The Public Religion Research Institute (PRRI) recently released a "2020 census of American religion" breaking down, to the county level, the religious affiliation of Americans. Since election results are routinely reported at the county level, it's possible to judge how religious identification affects voting, and the answer appears to be: profoundly. Sometime within the past ten years or so, the percentage of American adults who are white Christians dropped below 50 percent. In the counties carried by Trump, however, white Christians are on average just about exactly two-thirds of the population. Meanwhile, in the Biden counties, about a third are white Christians, a third nonwhite Christians, and a third "other"—Jews and other atheists, Archie Bunker might say. (Actually, by far the biggest group within the "other" category is Americans who, asked about religious affiliation, reply "none"; these "nones," according to PRRI, are now 23 percent of all adults.)
The differences are amplified if one sifts out white evangelical Christians or looks at counties that went for one or the other candidate by a wide margin. White evangelicals, for example, were 34 percent of the population in counties that voted for Trump, but only 15 percent of the population in Biden counties. In 15 of Biden's 20 best counties, almost all in large urban areas, white Christians were less than a quarter of the population. They are about 45 percent of the national population. Trump won more than a thousand counties by at least 50 percent of the vote—by more, that is, than 75-25—and, in these, almost all small and rural, white Christians were more than 70 percent of the population.

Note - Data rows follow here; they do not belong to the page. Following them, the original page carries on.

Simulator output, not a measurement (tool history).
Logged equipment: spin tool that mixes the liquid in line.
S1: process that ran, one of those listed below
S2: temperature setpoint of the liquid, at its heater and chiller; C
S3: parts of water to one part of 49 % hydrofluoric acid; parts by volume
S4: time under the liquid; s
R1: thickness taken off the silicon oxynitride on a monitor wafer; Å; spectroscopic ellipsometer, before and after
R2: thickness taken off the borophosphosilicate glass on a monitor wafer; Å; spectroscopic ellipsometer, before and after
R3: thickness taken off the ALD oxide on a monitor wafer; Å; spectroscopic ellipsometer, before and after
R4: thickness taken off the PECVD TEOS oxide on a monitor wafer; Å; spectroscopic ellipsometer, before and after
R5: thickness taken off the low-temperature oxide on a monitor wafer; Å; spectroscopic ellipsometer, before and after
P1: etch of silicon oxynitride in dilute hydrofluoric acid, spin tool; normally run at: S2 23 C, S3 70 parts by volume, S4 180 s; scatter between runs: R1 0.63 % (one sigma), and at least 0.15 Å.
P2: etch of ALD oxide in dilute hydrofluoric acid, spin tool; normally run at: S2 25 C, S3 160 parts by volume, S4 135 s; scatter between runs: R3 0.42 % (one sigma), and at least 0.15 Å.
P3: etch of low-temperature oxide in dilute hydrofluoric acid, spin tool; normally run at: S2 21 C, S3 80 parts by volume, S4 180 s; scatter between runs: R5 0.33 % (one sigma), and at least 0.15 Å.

PRRI also breaks down religious affiliation by age. On this front, the news isn't good for Republicans. About two-thirds of Americans 65 or older are white Christians, a near match for the religious profile of Trump voters. But around two-thirds of Americans under 30 are something other than "white Christian," same as the religious profile of Democratic voters. It's not hard to tell which brand, going forward, is apt to grow its market share. Voter suppression, even when augmented by some of the rickety machinery of our 18th-century democracy, seems like quite a feeble response to demographic change in America. Put to one side the moral taint: just as a political strategy, making it harder to vote resembles a sacrifice bunt in the half inning before your bullpen faces Murderer's Row. Make America Great Again? Going to be too few dogs to hear that whistle.